ML for Embedded Software Engineers: a pragmatic approach [pt.1]

May 16, 2020
machinelearning embeddesystems


Last October, I met Jacob Beningo and he asked me if I was curious about Machine Learning applications for embedded systems. I had some general ideas of Machine Learning: something from my Master’s, something from my job in Zerynth and Skypersonic, something from everyone-on-the-internet-talking-about-machine-learning.

But I never had the opportunity to really get into it, so why not?

Working with embedded systems, especially IoT, I happened to hear about Machine Learning moving to the edge. It was difficult to understand, though, if there was a balance between the hype and practical use-cases.

In this article, I will report something I found helpful to start with Machine Learning as an embedded software engineer, trying to reach the point without getting lost into such an immense field. This path, not as linear as reported here, led me to the Object Classification techniques using the OpenMV Cam H7 talk I prepared for the Embedded Online Conference.

Where to start?

First things first, Jacob pointed me to the OpenMV project. I received an OpenMV Cam H7 (STM32H7-based board) to play with, and I found the whole environment well thought, well written, and well documented. The OpenMV project actually targets Machine Vision for embedded systems, and Machine Learning capabilities have been added recently exclusively to deal with some kind of Machine Vision problems.

Though not having Machine Learning as its primary focus, I definitely recommend the OpenMV Cam: it just works, and I think the Machine Learning component of the project is destined to grow. It allows you to test the examples in a few minutes, and to move on, after getting a high-level idea, into its opensource, well-organized codebase.

After playing a bit with it, I felt I needed a bit more context, and this is when a book, and a guide, both freely available, came to help me. Embedded Machine Learning Design for dummies, Arm Special Edition, and The Ultimate Guide to Machine Learning for Embedded Systems by RealityAI. They both do an excellent job highlighting the whys of Machine Learning for embedded systems and providing real-world examples. The RealityAI guide gives practical advice that makes you think they are definitely finding a purpose for these techniques on the field.

First steps into practice

Seen examples running, and understood a bit of the theory and the reasons behind them, I was ready to learn a bit more getting my hands dirty. You will have to wait for the talk to be released to precisely understand what my next step was, but I can already tell you it involved model training, conversion to fit an embedded device, and the right amount of tinkering with the firmware.
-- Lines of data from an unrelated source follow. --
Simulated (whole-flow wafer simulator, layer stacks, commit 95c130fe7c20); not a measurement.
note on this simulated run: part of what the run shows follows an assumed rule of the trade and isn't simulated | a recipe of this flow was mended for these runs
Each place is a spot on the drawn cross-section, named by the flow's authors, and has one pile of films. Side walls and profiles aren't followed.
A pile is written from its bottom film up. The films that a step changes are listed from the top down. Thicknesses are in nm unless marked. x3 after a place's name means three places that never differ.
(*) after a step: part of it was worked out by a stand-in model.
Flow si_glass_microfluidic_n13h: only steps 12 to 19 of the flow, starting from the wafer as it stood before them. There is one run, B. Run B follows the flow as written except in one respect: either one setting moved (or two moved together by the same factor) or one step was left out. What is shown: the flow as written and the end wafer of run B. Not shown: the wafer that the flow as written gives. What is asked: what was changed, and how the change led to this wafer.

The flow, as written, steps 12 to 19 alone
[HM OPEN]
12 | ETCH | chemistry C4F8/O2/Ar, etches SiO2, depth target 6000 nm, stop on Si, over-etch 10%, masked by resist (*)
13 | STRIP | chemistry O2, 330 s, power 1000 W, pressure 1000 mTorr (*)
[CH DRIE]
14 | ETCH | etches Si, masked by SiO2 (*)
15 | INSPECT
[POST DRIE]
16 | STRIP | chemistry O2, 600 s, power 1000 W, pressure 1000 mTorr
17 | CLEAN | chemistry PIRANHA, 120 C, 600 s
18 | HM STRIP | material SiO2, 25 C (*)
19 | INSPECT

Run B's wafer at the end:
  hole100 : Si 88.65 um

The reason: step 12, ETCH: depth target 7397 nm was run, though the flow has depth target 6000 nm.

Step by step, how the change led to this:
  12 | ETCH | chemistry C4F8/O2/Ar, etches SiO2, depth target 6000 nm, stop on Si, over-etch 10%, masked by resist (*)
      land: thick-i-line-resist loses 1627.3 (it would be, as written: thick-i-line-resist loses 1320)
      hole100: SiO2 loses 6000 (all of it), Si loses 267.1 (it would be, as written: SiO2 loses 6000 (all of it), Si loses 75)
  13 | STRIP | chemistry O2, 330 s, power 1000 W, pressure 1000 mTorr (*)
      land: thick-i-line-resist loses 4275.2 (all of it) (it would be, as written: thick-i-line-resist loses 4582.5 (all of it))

To go further, I needed more specific material related to Tensorflow Lite for microcontrollers (TF Lite µ), particular deep-learning techniques and models, and optimizations for arm cortex-m devices.

It was not available at the time, but if I had to start again with TF Lite µ, I would definitely go with Pete Warden’s screencast Introduction to TFLite for Microcontrollers.

What I can suggest next is the arm guide Machine Learning on Arm Cortex-M Microcontrollers. It is not an easy read, but it introduces numbers and a lot of concepts that, even if not grasped immediately, will come up in the future: then you will know where to look back.

For the pure Machine Learning part, I relied a lot on the Towards Data Science project: it contains both great, and not very good articles. What I recommend is to do a bit of research on the author of the post if you are not sure about the quality of the content.

One article I particularly enjoyed is Understanding binary cross-entropy/log loss: a visual explanation. I think it represents the kind of article making no sense for you to read (as an embedded software engineer just starting with ML) before having a real need. But when you have a specific, practical choice to deal with, it has the perfect balance between math and visualization to make the topic as clear as it needs to be.

It may not be the best approach scientifically speaking, but I find mixing bottom-up and top-down strategies a pragmatic way to learn something new without getting lost. Start with an example, then go with a bit of theory that allows moving to more complex cases and put new concepts in practice. Then fill the holes in your knowledge learning to ask yourself the right questions and wondering about the proper choices to make.

I also want to mention an outstanding tool that helped me a lot both during the theory and the practice: Netron is a visualizer for neural networks that will clear your mind.

What’s next?

I hope this makes sense to you and makes you feel less disoriented approaching something as huge as Machine Learning, which also looks far from the daily topics of an embedded software engineer.

Now read and practice. This is the end of part 1, and I promise the next part will be softer!